Valdis.Kletnieks () vt edu wrote:
| On Fri, 11 Jul 2008 11:01:33 EDT, Thomas Cross said:
|>     Thanks for testing this. A number of other readers wrote me privately
|> confirming your result with linux ipchains. I'm not sure what
ipchains does
|> when it encounters a collision, but in general I think this is a good
|> strategy. You'd have to have many thousands of simultaneous UDP
|> transactions in order for randomly selected source ports to be colliding
|> frequently enough for it to present a substantial problem.
| Birthday paradox strikes again.
| With 64K source ports, you'll have collisions over 1% of the time at
only 1024
| in use. With 8K in use, you're hitting collisions 12% of the time.

Which, if my dodgy stats are correct, is the probability of collision if
we choose a particular source port to watch for collisions.
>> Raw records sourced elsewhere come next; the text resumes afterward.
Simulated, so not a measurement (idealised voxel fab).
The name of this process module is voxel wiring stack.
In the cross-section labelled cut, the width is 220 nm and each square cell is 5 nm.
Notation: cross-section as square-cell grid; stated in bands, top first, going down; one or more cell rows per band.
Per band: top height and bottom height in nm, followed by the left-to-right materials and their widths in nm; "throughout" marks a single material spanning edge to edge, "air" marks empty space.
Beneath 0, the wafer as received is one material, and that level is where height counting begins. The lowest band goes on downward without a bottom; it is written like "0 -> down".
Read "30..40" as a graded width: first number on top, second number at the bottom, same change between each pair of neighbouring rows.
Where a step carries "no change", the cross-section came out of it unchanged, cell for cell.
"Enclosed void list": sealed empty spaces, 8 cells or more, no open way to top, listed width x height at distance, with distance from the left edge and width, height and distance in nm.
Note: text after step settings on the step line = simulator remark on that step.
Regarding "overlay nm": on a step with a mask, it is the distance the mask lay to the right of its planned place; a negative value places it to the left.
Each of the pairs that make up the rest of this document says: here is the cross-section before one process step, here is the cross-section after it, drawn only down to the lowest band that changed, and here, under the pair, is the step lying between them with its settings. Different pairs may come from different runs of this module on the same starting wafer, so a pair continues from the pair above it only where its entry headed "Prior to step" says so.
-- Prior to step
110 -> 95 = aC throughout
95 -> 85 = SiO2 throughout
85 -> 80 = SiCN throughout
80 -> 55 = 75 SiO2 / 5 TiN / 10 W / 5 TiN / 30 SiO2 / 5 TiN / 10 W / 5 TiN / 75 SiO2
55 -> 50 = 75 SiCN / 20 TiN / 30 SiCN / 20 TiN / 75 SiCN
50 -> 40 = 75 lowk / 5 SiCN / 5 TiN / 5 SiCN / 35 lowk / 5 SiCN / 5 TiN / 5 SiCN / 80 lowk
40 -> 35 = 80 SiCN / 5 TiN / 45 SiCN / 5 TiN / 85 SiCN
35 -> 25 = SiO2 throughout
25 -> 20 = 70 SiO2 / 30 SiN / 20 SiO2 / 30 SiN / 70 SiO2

If we're not fussy about particular ports but are happy with any
collisions, then the common birthday attack shows that when
approximately 301 packets with random ports require NATing there will be
a _50%_ chance that at least two of those ports collide:

Ruby for fun (cut/past into irb):
a=[];1.upto(301){|i| n=(rand(2**16).to_i); puts "Collide" if
a.include?(n); a[i]=n; }

Of course, whether this becomes meaningful in the context of the DNS
vuln is a little less clear-cut; it would appear from all the fuss that
the issue(s) tend to deeper problems than stats fiddling, and the
iptables example would require more that just generating an internal
source-port collision to exploit.

As Riad pointed out, the amount of unpredictability in the arriving
packets combined with the RNG would probably render the birthday attack
much less effective without deriving further information from the NAT
(one way to derive info might be with an attacker-initiated stream of
lookups to the attackers DNS combined with knowledge of the PNRG
implementation to guess PNRG state). I suspect at this point the chances
are pretty slim of this occurring, as Rias also stated.

But the collision angle was an interesting addition to this kerfuffle.